This past Thursday, I was a panelist for a MENG (Marketing Executives Networking Group) webinar with my cohorts on MENG's Social Media Council of Advisors — Mack Collier, Paul Dunay, Beth Harte, Amber Naslund and Joe Pulizzi.
During the Q&A portion of the webinar, someone asked: "We have a small staff and a very finite budget. Which would serve us better — Facebook or Twitter?"
I'm guessing that's one of the most common questions on the minds of marketers today. I know I need to jump into the social media waters…so which end of the pool should I choose?
Unfortunately, it is the wrong question. Actually, that's not quite accurate. Sooner or later, it will be the right question. But it's being asked in the wrong order. It's not about the tools. It's about the marketing strategy — just like it was long before any of us knew how to tweet.
Here's the right questions in the right order:
- What do I need to accomplish with my marketing efforts/dollars? (Goals)
- How will I meet those goals? (Overarching strategies)
- What do I need to do to successfully execute those strategies? (Tactics) This is where the "would Facebook or Twitter be better for us" question belongs.
Let me give you an example. In the current marketing plan for my agency, McLellan Marketing Group, one of the goals is to generate more inbound leads/inquiries. In other words…have the prospects come to us.
Under that goal, one of the strategies is for me to speak at 10-15 national conferences a year.
Some of the tactics to achieve those strategies are:
~ Engage speakers bureaus to represent me (off line)
~ Have a speaker's video that people can view (online)
~ Use Twitter and Facebook updates to let people know I am speaking somewhere…to encourage attendance at the conferences and to remind people that I am available for speaking opportunities (online)

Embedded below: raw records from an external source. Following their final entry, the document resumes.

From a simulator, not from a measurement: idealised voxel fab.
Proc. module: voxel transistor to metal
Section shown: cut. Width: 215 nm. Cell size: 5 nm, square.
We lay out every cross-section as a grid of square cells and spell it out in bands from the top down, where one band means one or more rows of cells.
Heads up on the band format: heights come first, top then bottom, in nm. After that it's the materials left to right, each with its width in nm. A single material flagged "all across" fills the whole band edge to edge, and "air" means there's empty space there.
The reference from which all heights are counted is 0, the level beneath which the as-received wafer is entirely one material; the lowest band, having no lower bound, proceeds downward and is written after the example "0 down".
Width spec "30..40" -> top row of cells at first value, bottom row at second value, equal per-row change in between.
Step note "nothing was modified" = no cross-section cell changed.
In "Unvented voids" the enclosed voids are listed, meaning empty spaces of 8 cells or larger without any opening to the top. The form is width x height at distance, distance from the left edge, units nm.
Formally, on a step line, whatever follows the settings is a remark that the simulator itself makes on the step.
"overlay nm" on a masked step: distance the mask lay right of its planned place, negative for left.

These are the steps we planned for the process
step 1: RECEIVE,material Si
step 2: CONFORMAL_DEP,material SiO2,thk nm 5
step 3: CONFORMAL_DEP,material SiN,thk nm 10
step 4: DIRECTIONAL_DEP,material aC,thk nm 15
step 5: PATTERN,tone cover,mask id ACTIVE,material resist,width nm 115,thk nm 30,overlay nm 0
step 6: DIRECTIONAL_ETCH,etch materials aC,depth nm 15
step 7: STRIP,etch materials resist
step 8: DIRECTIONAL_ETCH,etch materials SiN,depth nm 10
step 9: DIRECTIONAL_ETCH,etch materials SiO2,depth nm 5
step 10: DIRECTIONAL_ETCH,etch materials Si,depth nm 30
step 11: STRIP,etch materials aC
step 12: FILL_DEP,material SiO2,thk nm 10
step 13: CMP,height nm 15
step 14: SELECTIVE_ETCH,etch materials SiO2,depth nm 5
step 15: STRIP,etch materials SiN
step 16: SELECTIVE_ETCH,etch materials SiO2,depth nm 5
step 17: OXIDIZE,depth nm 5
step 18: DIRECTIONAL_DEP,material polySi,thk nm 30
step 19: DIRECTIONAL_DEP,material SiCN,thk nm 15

~ Mostly accept speaking engagements where there are potential clients in the audience, not my marketing peers/colleagues (off line)
Etc. etc. But can you see how much simpler it is to answer the question…when you know the answers to the questions that come before?
Don't start in the middle. As Stephen Covey has taught us…start with the end in mind. Know what you need to get done…then decide how to do it.